We live in a digital age where threats have morphed from outside physical threats to cyber ones. Cyber threats have the capacity to create chaos and decimate lives with little more than the push of a button. Technology is both thrilling and horrifying, more so the latter when it comes to cyber threats both internal and abroad.
Inside one of the United States’ primary cybersecurity facilities, the Idaho National Laboratory, is a room known as the “Dark Side,” where 50 workers keep the lights low and dim the brightness on their monitors to focus on cyber research and development. Questions about the facility remain unanswered, and photos taken by outsiders are not allowed. What we do know is that this facility is desperately trying to catch up with threats organized by hackers to systems that operate energy pipelines, nuclear power plants, drinking water systems, and hydroelectric projects across the country. Hackers can open valves, cut power, or manipulate traffic lights which can have tremendous consequences.
“This is no joke—there are vulnerabilities out there,” Scott Cramer, director of the lab’s cybersecurity program says. “We’re pretty much in reaction mode right now.” Currently, specialists are focused on “bolting on” cybersecurity protections to decades-old infrastructure control systems amongst fears that malicious entities may have already infiltrated them.
Known as the nation’s primary lab for nuclear research, the Idaho National Laboratory has expanded its expertise over the past decade where its cybersecurity work has placed it amid the cutting edge security facilities in existence. And, it is still expanding.
A new 80,000-sq. ft. building called the Cybercore Integration Center, at a cost of approximately $85 million is expected to be completed next fall. The center will consist of 20 laboratories and 200 professionals. An additional 67,000-sq. ft. building named the Collaborative Computing Center will be home to one of the nation’s most powerful supercomputers.
The lab is focused on what is known as critical infrastructure control systems, as opposed to cybersecurity systems intended to protect information, such as health records or banking. Employees of the lab work tirelessly to prevent threats similar to one that occurred in 2013. According to the Justice Department, “Seven Iranian hackers working at the behest of the Iranian government gained access to the controls of a dam in the suburbs of New York City.” The hackers were trying to remotely access the dam’s gate, but it had been disconnected for maintenance. Prosecutors, in an indictment made public in 2016, called it a “frightening new frontier in cybercrime.” Even more frightening is the fact that those hackers remain wanted by the FBI.
The Dark Side room is located in one of the multiple buildings within Idaho Falls that play host to the labs cybercore, a division within National and Homeland Security. “That workforce is a unique culture with brilliant minds,” says Cramer. There is also an electronics lab where computers are dismantled and later examined as well as a car-sized computer that aids in testing security systems for Western utilities, including Idaho Power, which serves an estimated 1.2 million people in southern Idaho and eastern Oregon.

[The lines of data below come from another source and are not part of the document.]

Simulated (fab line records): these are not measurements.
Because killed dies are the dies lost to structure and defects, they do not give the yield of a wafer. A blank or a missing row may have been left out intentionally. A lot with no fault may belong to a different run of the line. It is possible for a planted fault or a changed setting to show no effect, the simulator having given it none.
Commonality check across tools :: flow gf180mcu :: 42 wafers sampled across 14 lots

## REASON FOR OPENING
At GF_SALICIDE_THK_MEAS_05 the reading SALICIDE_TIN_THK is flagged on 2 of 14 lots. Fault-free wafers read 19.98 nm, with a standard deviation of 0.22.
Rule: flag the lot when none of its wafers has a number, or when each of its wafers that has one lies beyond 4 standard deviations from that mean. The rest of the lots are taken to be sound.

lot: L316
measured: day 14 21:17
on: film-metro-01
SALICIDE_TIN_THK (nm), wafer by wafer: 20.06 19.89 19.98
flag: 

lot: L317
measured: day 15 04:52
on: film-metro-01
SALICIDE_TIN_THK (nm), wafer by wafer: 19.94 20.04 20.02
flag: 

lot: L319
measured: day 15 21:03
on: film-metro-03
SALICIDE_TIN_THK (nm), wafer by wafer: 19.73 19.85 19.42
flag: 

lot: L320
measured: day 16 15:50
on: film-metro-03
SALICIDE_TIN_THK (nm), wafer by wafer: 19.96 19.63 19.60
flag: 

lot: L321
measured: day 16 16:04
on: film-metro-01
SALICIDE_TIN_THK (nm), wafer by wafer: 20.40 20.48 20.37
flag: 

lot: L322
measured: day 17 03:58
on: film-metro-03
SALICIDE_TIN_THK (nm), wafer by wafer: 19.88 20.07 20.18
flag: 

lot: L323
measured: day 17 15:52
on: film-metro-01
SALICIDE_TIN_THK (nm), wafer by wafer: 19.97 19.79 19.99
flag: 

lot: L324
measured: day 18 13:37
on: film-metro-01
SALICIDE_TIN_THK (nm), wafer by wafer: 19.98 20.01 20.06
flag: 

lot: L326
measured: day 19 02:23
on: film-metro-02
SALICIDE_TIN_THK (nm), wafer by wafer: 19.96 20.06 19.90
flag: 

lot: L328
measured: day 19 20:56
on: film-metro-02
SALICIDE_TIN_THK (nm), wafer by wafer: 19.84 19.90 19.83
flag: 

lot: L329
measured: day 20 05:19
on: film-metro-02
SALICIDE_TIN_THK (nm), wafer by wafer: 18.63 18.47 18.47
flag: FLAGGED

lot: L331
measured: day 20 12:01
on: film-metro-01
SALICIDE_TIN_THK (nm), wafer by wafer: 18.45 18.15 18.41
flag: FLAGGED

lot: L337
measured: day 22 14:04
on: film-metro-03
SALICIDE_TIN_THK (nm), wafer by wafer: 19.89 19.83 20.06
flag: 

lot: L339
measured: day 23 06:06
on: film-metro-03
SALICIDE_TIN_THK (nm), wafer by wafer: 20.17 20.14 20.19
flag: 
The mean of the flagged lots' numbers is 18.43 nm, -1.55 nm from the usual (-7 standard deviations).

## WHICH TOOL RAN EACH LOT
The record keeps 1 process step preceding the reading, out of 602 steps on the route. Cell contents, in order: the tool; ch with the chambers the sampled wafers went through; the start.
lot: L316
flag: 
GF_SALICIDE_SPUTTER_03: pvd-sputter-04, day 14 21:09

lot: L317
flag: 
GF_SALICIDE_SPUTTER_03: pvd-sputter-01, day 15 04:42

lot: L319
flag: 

The Idaho National Laboratory continues to look toward the future by recruiting students and veering them toward cybersecurity careers. Hackers from foreign entities and nation states attempt to breach the systems security, even if they have no intention of harming or stealing information. Darren Stephens, a cyber-researcher at the lab, says “Those are the kids we’re looking for.” The only way to beat a hacker is to be equally genius at hacking and cybersecurity protocols.
Recently, the lab held a contest among college students that involved Idaho universities and other national labs and colleges where workers in the lab’s Dark Side attempted to hack into systems the students tried to defend. Not only is it a competition, but it gives the lab an idea of the next generation of cybersecurity workers. As cybersecurity continues to grow both in need and as an industry, more workers will be needed to fill those positions.
Cramer says, “Universities don’t even have curriculums to train future cybersecurity workers. The problem is so new and challenging that we don’t have the workforce right now to challenge the problem efficiently. We’re in a bit of a scramble mode to help get caught up and train folks to get our arms around a big national challenge.”
While technology continues to expand to new heights, cybersecurity is right behind it, growing to meet the new threats that hover just behind the screen.